“I wish to speak a word for Nature, for absolute Freedom and Wildness, as contrasted with a Freedom and Culture merely civil – to regard man as an inhabitant, or a part and parcel of Nature, rather than a member of society.” – Henry David Thoreau, “Walking”

Each season in the Rocky Mountain West has its own magic. As Spring and Summer arrive, wildflowers take the place of snowy fields, waterfalls melt into gushing rivers, and the animals come out of hibernation. If you’re sick of just longingly staring out of your office window, if you are an experienced backpacker and looking for a challenging summer adventure that will get you far away from your desk, check out the Colorado Trail.

Almost 500 miles of high alpine terrain between Denver and Durango takes you over eight mountain ranges, along five river systems, through six national forests and six wilderness areas. The average elevation throughout the trek is over 10,000 feet, topping out at 13,271 feet just below Coney Summit. Since 1987, the Colorado Trail Foundation has maintained the 28-segment trail system for day hikers, backpackers, and mountain bikers alike.

If you’re excited by a 4-6 week thru-hike adventure, it is crucial to plan ahead. Consult the official Colorado Trail Guidebook for detailed planning and trekking information.

WHEN: Summer PROS:

- More Daylight
- Warmer Weather
- Wildflowers
- High Water Flow


- More People
- Lightning Danger
- Snow at High Altitude
- Insects
- Monsoon Season (Mis-July to Mid-August)

Fall PROS:

- Cooler Weather
- Less People
- Fall Aspen Trees
- Low Lightning Danger


- Less Daylight
- Variable Weather
- Cold Nights
- Low Water Flow

WHERE: Starting in Denver, heading southwest to Durango:Starting in Denver will ease you into the higher elevations later in the trek and more options to bail out for some rest and relaxation. Ideal for hikers from outside of Colorado.

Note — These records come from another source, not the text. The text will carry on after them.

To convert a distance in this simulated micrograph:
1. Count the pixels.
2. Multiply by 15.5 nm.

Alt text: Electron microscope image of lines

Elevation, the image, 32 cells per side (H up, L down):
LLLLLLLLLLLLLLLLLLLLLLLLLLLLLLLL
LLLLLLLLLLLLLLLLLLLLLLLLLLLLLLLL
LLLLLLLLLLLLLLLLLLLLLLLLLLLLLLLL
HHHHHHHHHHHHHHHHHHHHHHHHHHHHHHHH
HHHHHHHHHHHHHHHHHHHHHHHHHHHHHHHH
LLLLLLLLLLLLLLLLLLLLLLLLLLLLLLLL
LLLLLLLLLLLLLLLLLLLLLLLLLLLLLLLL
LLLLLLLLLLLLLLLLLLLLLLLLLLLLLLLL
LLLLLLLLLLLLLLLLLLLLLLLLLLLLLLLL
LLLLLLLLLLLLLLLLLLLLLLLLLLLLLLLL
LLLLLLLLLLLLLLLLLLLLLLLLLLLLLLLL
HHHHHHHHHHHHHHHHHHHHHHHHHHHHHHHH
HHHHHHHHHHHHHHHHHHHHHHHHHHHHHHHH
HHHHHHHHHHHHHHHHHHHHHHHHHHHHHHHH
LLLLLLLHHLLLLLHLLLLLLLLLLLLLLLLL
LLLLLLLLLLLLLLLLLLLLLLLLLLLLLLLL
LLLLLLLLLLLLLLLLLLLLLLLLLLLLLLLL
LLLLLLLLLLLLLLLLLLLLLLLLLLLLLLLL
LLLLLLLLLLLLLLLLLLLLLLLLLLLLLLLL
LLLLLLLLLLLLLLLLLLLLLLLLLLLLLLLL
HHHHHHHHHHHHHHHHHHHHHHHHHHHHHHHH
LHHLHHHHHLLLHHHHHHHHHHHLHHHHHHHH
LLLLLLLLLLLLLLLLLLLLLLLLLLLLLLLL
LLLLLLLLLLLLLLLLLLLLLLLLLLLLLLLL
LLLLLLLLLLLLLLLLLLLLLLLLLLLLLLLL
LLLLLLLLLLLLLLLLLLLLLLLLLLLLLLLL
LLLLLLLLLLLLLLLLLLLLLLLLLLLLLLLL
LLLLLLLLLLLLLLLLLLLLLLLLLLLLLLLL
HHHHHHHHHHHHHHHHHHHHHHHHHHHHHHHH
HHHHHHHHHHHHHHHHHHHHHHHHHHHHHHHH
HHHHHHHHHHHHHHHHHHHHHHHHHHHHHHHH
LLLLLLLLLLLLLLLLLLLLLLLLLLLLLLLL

Starting in Durango, heading northeast to Denver:You begin with the toughest terrain in the rugged San Juan Mountains and gradually ease your way down to Waterton Canyon near Denver. If you start late in the season, this route may extend your trip by 1-2 weeks, weather dependent.

If you’re a less experienced backpacker and/or a 4-6 week trek sounds like too much to take on, you can always hike individual segments! Here are some favorites:

Segment #1: Waterton Canyon to South Platte River This first segment is a moderate hike with incredible scenery just outside of Denver. 16.5 miles with a 2,346-foot elevation gain. Watch out for elk, big horn sheep, and deer!

Segment #13: North Cottonwood Creek to Chalk Creek Road This segment is nestled amongst the Collegiate Peaks near Buena Vista and Salida. The route takes you just below the 14er, Mt. Yale, which you can choose to add to your hike. Relax in the nearby Cottonwood Hot Springs or Mount Princeton Hot Springs after your hike! 22.28 miles, 4,084-foot elevation gain.

Segment #25: Molas Pass to Bolam Pass Road The San Juan Mountains are the most scenic mountains in the state of Colorado. This segment begins above the town of Silverton and takes you between two mountain passes. Summer wildflowers, aspen trees, views of Engineer Mountain, and waterfalls… This one has it all! 20.91 miles, 2,889-foot elevation gain.

So shut down your computer, pack your backpack, and get outside. Spring has arrived and Summer is on its way. It’s time to indulge that Wanderlust and go explore. See you out there!